Much has been made about the Twins' off-season signings, but it was a new Angel that made the difference on Opening Night. Designated hitter Hideki Matsui, playing his first game in Anaheim, singled home the go-ahead run in the fifth inning, then homered in the eighth to lead the Angels past Minnesota, 6-3.
The Twins, trailing by just one run, loaded the bases in both the sixth and seventh innings, but twice failed to push a run across. In the sixth, Delmon Young flew to left after three straight Twins had reached to fill the bases with two out; in the seventh, Justin Morneau lined out to first to end another bases-loaded rally. For the night, the Twins were just 1-6 with men in scoring position.
Los Angeles, on the other hand, took advantage of their chances. After Scott Baker walked two of the first three home hitters, Kendry Morales and Juan Rivera rapped back-to-back RBI singles for the early lead. Baker also gave up a home run to catcher Jeff Mathis, failed to finish the fifth inning after giving up Matsui's RBI single, and in general did not have the type of Opening Day start we all hoped for.
The Angels blew the game open in the eighth, as Morales followed up Matsui's blast with a round-tripper of his own, chasing Mijares from the game and giving L.A. all the runs they would need.
After the jump, the Twins who stood out - and not in a good way.
3. Scott Baker
Baker had trouble locating his pitches, and ended up walking three hitters - uncharacteristic for a Twins pitcher. A deserved loss, for sure.
2. Jose Mijares
A pair of home runs allowed - ay.
1. Denard Span
The center fielder went 0-5 and struck out three times. He had a hot spring, but I suppose that counts for little now.
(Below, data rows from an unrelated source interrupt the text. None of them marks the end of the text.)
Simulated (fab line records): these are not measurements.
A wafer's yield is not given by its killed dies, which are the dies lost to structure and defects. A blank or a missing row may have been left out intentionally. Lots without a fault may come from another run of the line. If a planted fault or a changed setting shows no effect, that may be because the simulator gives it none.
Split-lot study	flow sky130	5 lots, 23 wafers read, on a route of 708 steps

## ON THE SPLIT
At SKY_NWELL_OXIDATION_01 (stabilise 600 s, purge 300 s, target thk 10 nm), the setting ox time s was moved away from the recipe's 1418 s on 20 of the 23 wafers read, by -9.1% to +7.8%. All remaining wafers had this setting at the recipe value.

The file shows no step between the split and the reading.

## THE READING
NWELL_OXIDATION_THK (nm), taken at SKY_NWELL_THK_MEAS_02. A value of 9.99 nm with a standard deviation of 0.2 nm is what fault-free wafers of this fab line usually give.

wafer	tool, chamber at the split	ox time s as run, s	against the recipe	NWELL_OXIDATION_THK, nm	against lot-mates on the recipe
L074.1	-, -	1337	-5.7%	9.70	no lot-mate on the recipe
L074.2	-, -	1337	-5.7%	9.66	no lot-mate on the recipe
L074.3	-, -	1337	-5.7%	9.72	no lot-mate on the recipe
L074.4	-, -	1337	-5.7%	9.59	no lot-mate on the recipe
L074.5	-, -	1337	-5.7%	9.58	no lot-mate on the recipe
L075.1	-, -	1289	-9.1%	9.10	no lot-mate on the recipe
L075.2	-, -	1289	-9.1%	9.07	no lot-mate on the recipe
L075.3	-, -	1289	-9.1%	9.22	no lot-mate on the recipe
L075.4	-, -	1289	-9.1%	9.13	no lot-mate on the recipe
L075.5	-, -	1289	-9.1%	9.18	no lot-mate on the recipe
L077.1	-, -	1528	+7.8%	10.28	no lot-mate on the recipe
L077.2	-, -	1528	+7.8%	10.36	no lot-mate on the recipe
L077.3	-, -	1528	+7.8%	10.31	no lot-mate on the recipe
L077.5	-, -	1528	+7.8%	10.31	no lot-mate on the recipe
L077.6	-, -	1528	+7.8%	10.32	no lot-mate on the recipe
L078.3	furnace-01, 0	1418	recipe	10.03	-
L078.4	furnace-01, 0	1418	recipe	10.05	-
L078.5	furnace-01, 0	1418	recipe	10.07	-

On the bright side, Pat Neshek looked pretty good in his first inning since 2008. The player of the night, however, despite the sixth inning, was Delmon Young. Young hit his first home run of the season for Minnesota, a two-run blast in the second; he also created the Twins' third run by legging out an infield hit, stealing second base, moving to third on a grounder, and scoring on Nick Punto's sacrifice fly.